Nearly-Linear Time Private Hypothesis Selection with the Optimal Approximation Factor

TL;DR

This paper introduces a differentially private hypothesis selection algorithm that runs in nearly-linear time, achieves the optimal approximation factor, and maintains polylogarithmic sample complexity, resolving a key open problem.

Contribution

It presents the first nearly-linear time differentially private hypothesis selection algorithm with optimal approximation factor.

Findings

Achieves optimal approximation factor of 3.

Runs in nearly-linear time with respect to the number of hypotheses.

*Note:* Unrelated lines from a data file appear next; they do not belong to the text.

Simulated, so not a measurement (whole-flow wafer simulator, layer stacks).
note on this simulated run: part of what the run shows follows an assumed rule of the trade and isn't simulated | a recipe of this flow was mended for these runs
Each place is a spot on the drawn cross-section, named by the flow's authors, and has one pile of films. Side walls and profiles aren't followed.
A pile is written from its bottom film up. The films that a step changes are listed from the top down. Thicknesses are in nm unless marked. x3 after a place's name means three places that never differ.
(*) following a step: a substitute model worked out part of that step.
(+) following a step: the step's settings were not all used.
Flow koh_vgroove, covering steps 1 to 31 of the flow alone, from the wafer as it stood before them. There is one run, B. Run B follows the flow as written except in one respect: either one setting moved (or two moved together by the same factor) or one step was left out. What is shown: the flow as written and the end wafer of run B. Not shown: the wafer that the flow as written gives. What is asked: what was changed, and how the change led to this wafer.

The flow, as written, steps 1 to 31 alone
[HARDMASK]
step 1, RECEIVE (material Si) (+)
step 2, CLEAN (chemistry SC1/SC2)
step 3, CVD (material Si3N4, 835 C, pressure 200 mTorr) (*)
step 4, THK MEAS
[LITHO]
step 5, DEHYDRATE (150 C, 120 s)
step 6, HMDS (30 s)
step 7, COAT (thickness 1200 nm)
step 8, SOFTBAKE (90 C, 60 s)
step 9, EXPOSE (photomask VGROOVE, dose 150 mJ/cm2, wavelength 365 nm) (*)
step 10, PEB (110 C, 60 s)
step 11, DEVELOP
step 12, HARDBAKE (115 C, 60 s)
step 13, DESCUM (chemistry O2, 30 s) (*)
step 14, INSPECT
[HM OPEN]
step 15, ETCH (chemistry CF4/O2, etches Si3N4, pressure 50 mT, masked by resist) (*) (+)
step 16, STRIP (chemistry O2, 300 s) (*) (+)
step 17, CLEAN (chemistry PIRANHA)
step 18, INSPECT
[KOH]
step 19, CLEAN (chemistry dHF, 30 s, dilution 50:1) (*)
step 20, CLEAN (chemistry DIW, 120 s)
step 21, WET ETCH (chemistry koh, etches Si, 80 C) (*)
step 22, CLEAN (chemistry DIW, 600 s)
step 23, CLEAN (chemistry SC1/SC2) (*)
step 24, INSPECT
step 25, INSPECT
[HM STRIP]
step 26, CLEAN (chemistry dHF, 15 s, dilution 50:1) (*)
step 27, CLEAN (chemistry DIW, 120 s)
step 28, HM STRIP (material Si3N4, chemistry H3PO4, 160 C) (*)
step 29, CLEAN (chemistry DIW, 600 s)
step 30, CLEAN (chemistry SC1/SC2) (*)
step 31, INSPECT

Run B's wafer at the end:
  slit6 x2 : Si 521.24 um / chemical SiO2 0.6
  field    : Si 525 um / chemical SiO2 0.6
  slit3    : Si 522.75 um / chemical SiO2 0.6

Maintains polylogarithmic sample complexity.

Abstract

Estimating the density of a distribution from its samples is a fundamental problem in statistics. Hypothesis selection addresses the setting where, in addition to a sample set, we are given $n$ candidate distributions -- referred to as hypotheses -- and the goal is to determine which one best describes the underlying data distribution. This problem is known to be solvable very efficiently, requiring roughly $O(\log n)$ samples and running in $\tilde{O}(n)$ time. The quality of the output is measured via the total variation distance to the unknown distribution, and the approximation factor of the algorithm determines how large this distance is compared to the optimal distance achieved by the best candidate hypothesis. It is known that $\alpha = 3$ is the optimal approximation factor for this problem. We study hypothesis selection under the constraint of differential privacy. We propose a differentially private algorithm in the central model that runs in nearly-linear time with respect to the number of hypotheses, achieves the optimal approximation factor, and incurs only a modest increase in sample complexity, which remains polylogarithmic in $n$. This resolves an open question posed by [Bun, Kamath, Steinke, Wu, NeurIPS 2019]. Prior to our work, existing upper bounds required quadratic time.